Re: Is 8BIT ESTMP really needed

In <200105081322(_dot_)JAA26827(_at_)astro(_dot_)cs(_dot_)utk(_dot_)edu> 
Keith Moore <moore(_at_)cs(_dot_)utk(_dot_)edu> writes:

actually I think it's clear (or should be) that the MD5 computation
should be completely independent of canonicalization.

That was the intention of RFC 1864, but unfortunately it does not deliver,
as its text is written. It provides for all "line endings" to be
canonicalized into CRLF before computing the hash, but it does not define
what is or is not a "line ending". For text/* types, that is no problem,
of course, but what about random application types?


What about them? AFAIK there has never been an application type defined which
specified that some sort of line ending canonicalization is to be performed.

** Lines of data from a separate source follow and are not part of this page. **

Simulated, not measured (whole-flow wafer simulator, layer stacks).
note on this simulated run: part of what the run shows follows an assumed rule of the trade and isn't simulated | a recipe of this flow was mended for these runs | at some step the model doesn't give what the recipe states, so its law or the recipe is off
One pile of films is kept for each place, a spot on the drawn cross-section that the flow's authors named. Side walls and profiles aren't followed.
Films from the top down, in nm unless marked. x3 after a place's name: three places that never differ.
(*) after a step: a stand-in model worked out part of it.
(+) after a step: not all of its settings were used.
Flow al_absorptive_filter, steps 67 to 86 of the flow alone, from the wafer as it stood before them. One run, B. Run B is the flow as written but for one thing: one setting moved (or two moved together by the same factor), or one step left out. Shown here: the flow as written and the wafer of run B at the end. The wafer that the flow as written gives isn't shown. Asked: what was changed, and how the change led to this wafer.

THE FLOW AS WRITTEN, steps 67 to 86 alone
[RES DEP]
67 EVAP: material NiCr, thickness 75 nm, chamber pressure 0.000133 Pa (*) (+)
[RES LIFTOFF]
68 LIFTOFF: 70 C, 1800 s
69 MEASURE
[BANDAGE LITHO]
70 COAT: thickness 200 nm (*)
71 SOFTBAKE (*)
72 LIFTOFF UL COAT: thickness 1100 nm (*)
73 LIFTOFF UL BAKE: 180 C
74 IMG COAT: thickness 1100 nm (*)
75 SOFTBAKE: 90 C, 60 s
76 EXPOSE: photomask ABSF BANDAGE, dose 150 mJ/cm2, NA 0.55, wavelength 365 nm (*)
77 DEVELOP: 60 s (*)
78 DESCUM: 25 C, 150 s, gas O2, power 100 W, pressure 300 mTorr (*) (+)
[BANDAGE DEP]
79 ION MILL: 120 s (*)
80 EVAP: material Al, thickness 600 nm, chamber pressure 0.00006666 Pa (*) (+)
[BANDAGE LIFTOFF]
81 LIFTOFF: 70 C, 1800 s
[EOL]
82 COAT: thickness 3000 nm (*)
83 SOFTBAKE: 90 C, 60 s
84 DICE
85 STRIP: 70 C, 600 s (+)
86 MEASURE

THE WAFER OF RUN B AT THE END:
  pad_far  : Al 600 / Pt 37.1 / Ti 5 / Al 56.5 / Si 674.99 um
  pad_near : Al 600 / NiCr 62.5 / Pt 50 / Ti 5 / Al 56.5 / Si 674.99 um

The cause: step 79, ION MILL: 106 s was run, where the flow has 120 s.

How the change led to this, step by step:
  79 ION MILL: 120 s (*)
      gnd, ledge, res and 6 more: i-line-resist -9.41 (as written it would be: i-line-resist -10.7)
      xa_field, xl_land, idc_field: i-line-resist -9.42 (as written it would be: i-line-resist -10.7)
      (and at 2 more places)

If you're dealing with application data encoded as QP or base64 you can only
upconvert it to binary. If it starts out as 7bit or 8bit you can downconvert to
QP or base64, but once there it isn't going back.

For some of them, the
concept of "line ending" is perfectly clear. For others it is not (someone
mentioned PDF).


PDF is pure binary material. There are no line endings in it that can be safely
canonicalized. The same is true of Postscript -- if you try and canonicalize
the line endings in Postscript often as not you'll break it.

that is, even if the canonicalization was done improperly, the MD5 needs
to be computed over the form of the body part that exists *after*
canonicalization and *prior* to any content-transfer-encoding.

Yes, but the content-transfer-encoding provides a second opportunity to
canonicalize LF into CRLF (the encoding engine is likely separate from the
Copntent-MD5 engine) and so may introduce some CRLFs not appropriate for
that application type, and strange things may then arise upon upcoding.


No it doesn't. The steps are clear: First canonicalize, then hash, then encode.
Subsequent reencoding can not and in practice does not involve
recanonicalization.

I think the only safe way is to encode all CRLF in application types as
=0D=0A, giving
      foo=0Dbar=0Abax=0D=0A=CRLF
thus not relying on the CRLF at the end of the CTE lines for any meaning.


Sure, and this is exactly what implementations do in practice.

But encoding engines do not currently work this way :-( .


In my experience they most certainly do work this way. The only funkiness I've
ever seen with QP in practice is that sometimes you get text that's encoded
using =0D=0A=CRLF. This isn't by the book, but it doesn't break hashes and
decodes correctly, so why worry about it?

So it seems to
me that a Content-MD5 engine (assuming it has no opportunity to alter the
document, or to influence the encoding) is forced to try and 2nd guess
what the encoding is going to do (or has already done).


I have seen no need to do this in practice. I check content-md5 hashes all the
time and on the rare occasions when they don't match it is due to something
silly like trailing spaces being removed from text.

                                Ned